To root through one leg, imagine that you are Defender B in Scenario 2 above. This time, however, shift all your weight at the outset to the right leg, rather than having the weight equally distributed between the legs. Leave the sole of the left foot in contact with the ground, but unweighted. When Attacker A begins his push, you make sure to keep the left side of your body “empty.” This allows you to “yield” on the left and twist your torso much further than in Scenario 2, since the axis of your spine is now more or less over one leg, rather than being between two legs that act like anchors to restrict movement. Attacker A can, of course, thwart this defense by changing the direction of the initial push, but that sets up a different dynamic that would call for a different response.
What I personally do not understand about the approach in Scenario 3a is that it seems to require an extra initial condition that I find problematic: i.e., having the weight already shifted over the right leg. One solution to this is to say that Defender B does not need to begin the exercise with the weight shifted, but merely needs to begin mentally rooting through the right leg and emptying the left leg. Defender B would then physically shift the weight from left to right only as time and reactions permitted. This has the added benefit of not revealing the nature of one’s defense before the attack is launched and allowing the attacker to adjust the direction of his push.
I find this solution better, but I still wonder a little about its practicality. It would seem to me that, if Attacker A is skilled, he can follow the shifting of the weight in such a way that Defender B can never quite rid himself of Attacker A’s force and will end up getting stuck over one leg with no remaining ability to rotate away Attacker A’s force. I repeat that I have only limited acquaintance with this type of practice and so do not have much confidence in my judgment. I think it is better to be clear about my doubts for others to judge, rather than to ignore the issue.
One way to solve the problem I raise would be for Defender B to use reaction speed to prevent the Attacker from getting a good sense of the path towards his center; however, I do not think it is good Taijiquan to rely on speed as an essential component of technique.
Another possible solution would be to incorporate torso leaning into the mix of defensive tools. Adding vertical rotation to the horizontal rotation makes it much harder for an attacker to find the path to the defender’s center. This seems much more flexible to me and still in keeping with the principle of Taiji; however, it does go against the majority of the Taijiquan traditions that counsel against a great deal of leaning. At this point in my studies, I wonder if this is the general approach that Wu (2) Style takes. Any speculation?
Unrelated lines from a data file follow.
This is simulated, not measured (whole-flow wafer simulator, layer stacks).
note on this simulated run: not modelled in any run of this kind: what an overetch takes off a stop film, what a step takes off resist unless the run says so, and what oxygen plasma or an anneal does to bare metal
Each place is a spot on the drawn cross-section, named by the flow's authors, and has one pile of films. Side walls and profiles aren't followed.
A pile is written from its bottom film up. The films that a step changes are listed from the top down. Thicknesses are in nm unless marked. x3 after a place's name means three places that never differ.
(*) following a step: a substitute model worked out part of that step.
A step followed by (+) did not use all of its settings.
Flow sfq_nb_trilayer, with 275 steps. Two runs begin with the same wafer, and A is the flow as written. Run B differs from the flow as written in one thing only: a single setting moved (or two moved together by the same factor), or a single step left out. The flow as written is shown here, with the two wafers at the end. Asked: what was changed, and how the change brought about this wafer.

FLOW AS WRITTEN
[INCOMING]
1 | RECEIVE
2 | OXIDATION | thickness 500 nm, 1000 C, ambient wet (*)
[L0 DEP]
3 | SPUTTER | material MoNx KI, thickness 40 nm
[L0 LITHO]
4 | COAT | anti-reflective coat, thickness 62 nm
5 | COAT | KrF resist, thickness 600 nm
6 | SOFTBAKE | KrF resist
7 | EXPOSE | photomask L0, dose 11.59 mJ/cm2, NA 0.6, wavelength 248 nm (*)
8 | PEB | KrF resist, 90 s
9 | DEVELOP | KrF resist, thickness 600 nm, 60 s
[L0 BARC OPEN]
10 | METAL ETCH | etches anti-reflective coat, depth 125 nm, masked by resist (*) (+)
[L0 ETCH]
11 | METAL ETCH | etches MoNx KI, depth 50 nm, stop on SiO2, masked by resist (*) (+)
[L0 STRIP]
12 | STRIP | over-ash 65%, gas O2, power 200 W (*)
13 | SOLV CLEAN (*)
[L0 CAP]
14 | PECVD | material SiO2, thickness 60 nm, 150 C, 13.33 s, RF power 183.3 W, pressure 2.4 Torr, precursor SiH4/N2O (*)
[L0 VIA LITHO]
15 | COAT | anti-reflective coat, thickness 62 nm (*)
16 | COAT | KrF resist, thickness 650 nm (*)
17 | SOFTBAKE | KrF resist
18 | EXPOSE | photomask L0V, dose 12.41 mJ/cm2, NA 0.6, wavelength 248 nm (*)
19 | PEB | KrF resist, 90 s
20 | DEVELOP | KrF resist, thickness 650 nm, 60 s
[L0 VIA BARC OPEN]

Let’s return to Scenario 2. To repeat, both Attacker A and Defender B have the weight equally distributed between their feet, each with the right palm against the other’s left shoulder and chest. As Defender B feels Attacker A begin his push, Defender B splits his body vertically into empty and full. The left side of this body empties and the right side of his body fills. As Attacker A pushes, Defender B follows his force and circulates it into his right side and into Attacker A. He does this by rotating his torso counterclockwise about the axis of the spine. For every inch his left side retreats, his right side and right arm advance. Defender B must maintain good Ward Off energy in his right arm and through the middle of his back. If Defender B does this correctly, he will borrow Attacker A’s force, circulate it from one side of his body to the other, and allow it to manifest in his right palm to push Attacker A backwards out of his root.
Defender B’s technique should make Attacker A feel as if he has pushed himself, rather than that Defender B has beaten him to the “punch.” Attacker A should feel as if there was no time lag and that it would have been physically impossible for him to anticipate or avoid Defender B’s counter push.
There is a desktop ornament that I think displays a similar use of energy. This is the ornament that has a row of metal balls suspended from two parallel horizontal rods. Each ball is attached to its own individual pair of strings. One string in each pair hangs from one rod, and the other string hangs from the other rod. Each pair of strings forms a “V,” with the ball at the bottom. When at rest, the metal balls hang touching each other. Along with the strings, they form a long row of vertical V’s that are arranged front to back.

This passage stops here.